Governor Pence threw out the Daniels’ policies and expanded several pathways to voucher eligibility, opening the door to giving thousands of vouchers (now 52% of all vouchers) to students who had always been in private schools. Paying for these students constituted a new fiscal cost to the taxpayers, ending the voucher program as a money saver and producing the net fiscal costs listed in the right hand column: $15 million in 2013-14; $40 million in 2014-15; and $53 million in the most recent year 2015-16.
Contrast these costs to other important education programs in the Indiana annual budget:
- $10 million for preschool
- $18 million for summer school
- $3 million for technology
- $7 million for English Language Learners
- $12 for Gifted and Talented programs
The real losers of the Mike Pence policies are the 92% of Hoosier students who have chosen public schools from which, as the chart shows, diversions to private schools totaled $131 million in 2015-16.
Mike Pence Never Respected the Will of the 2012 Voters
Even though voters elected Democrat Glenda Ritz to be State Superintendent in 2012 knowing that the State Superintendent chairs the State Board of Education, Governor Pence and his supermajority in the legislature ignored the will of voters and passed a bill in 2015 to undermine her authority. The blatantly partisan bill started out to immediately remove her as chair in the middle of her first term, changing the rules without regard to the wishes of the 1.3 million voters who elected her. In doing this, Governor Pence ignored the fact that more voters cast ballots for her in the 2012 election for State Superintendent than voted for Mike Pence in the election for Governor.
This plan was just plain wrong. Changes in duties should never be implemented until after a subsequent election. Finally members of Mike Pence’s party in the legislature recognized this and delayed the change until after the 2016 election.
The bill passed gave the power to choose the chair to appointees on the State Board. Eight of the ten members are appointed by the Governor. Thus, the Governor’s bill directly reduced the power of the ballot box and gave the power to him. With this move, he diminished our democracy and the power of voters.
The November Election
I support non-sectarian, non-partisan public schools as the cornerstone of our democracy. I oppose the privatization of our public schools pushed by Mike Pence which cost Indiana taxpayers $53 million last year.
I support public participation in choosing the State Superintendent of Public Instruction and leaving the power to choose the chair of the State Board of Education in the hands of the voters. I oppose dismantling voter control over the leadership of the State Board and giving the power to Governor Mike Pence.
Mike Pence has led the march toward privatization of Indiana’s public schools.
For the sake of supporting public education in Indiana’s bicentennial year, I strongly stand with the “Never Trump/Never Pence” camp in the fall election.
I urge all public school advocates to join me in protecting and prioritizing public education as it is attacked over and over again during this unprecedented political season.
Thanks for advocating in support of public education!
Best wishes,
Vic Smith
There is no link between “Vic’s Election Notes on Education” and any organization. Please contact me at vic790@aol.com to add an email address or to remove an address from the distribution list.

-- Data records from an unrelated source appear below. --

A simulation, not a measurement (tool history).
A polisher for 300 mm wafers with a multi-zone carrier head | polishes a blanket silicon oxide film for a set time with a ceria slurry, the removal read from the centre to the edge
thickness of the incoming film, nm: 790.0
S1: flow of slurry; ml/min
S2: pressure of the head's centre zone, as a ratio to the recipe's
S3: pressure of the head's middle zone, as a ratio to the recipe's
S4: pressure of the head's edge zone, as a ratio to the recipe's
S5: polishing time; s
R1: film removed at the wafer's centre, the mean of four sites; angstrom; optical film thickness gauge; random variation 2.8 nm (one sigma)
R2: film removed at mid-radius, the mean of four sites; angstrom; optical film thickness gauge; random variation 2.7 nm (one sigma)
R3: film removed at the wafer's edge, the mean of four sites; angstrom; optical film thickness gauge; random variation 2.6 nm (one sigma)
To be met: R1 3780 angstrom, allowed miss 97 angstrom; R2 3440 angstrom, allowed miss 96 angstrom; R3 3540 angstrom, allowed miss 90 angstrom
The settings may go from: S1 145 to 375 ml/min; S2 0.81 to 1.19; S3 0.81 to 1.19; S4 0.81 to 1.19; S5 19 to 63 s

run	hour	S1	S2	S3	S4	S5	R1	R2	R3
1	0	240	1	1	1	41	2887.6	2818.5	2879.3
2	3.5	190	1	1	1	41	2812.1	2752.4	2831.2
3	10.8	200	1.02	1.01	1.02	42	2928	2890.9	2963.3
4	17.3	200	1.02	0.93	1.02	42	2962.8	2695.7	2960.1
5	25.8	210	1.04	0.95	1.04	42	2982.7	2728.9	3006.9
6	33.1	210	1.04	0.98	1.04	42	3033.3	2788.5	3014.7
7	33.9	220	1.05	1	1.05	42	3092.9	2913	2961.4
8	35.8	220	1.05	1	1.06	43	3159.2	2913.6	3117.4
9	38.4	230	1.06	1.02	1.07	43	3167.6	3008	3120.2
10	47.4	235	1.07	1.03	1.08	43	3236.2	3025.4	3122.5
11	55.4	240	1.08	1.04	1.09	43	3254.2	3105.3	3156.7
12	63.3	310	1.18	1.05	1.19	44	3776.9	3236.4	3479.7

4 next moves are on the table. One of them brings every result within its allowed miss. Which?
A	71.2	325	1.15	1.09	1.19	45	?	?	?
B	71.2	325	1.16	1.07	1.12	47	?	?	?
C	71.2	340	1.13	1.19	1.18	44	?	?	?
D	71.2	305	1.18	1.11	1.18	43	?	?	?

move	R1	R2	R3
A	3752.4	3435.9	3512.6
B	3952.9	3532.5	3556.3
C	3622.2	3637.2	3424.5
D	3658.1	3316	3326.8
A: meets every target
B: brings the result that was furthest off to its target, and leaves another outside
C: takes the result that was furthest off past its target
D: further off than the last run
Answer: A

Some readers have asked about my background in Indiana public schools. Thanks for asking! Here is a brief bio:
I am a lifelong Hoosier and began teaching in 1969. I served as a social studies teacher, curriculum developer, state research and evaluation consultant, state social studies consultant, district social studies supervisor, assistant principal, principal, educational association staff member, and adjunct university professor. I worked for Garrett-Keyser-Butler Schools, the Indiana University Social Studies Development Center, the Indiana Department of Education, the Indianapolis Public Schools, IUPUI, and the Indiana Urban Schools Association, from which I retired as Associate Director in 2009. I hold three degrees: B.A. in Ed., Ball State University, 1969; M.S. in Ed., Indiana University, 1972; and Ed.D., Indiana University, 1977, along with a Teacher’s Life License and a Superintendent’s License, 1998. In 2013 I was honored to receive a Distinguished Alumni Award from the IU School of Education, and in 2014 I was honored to be named to the Teacher Education Hall of Fame by the Association for Teacher Education – Indiana.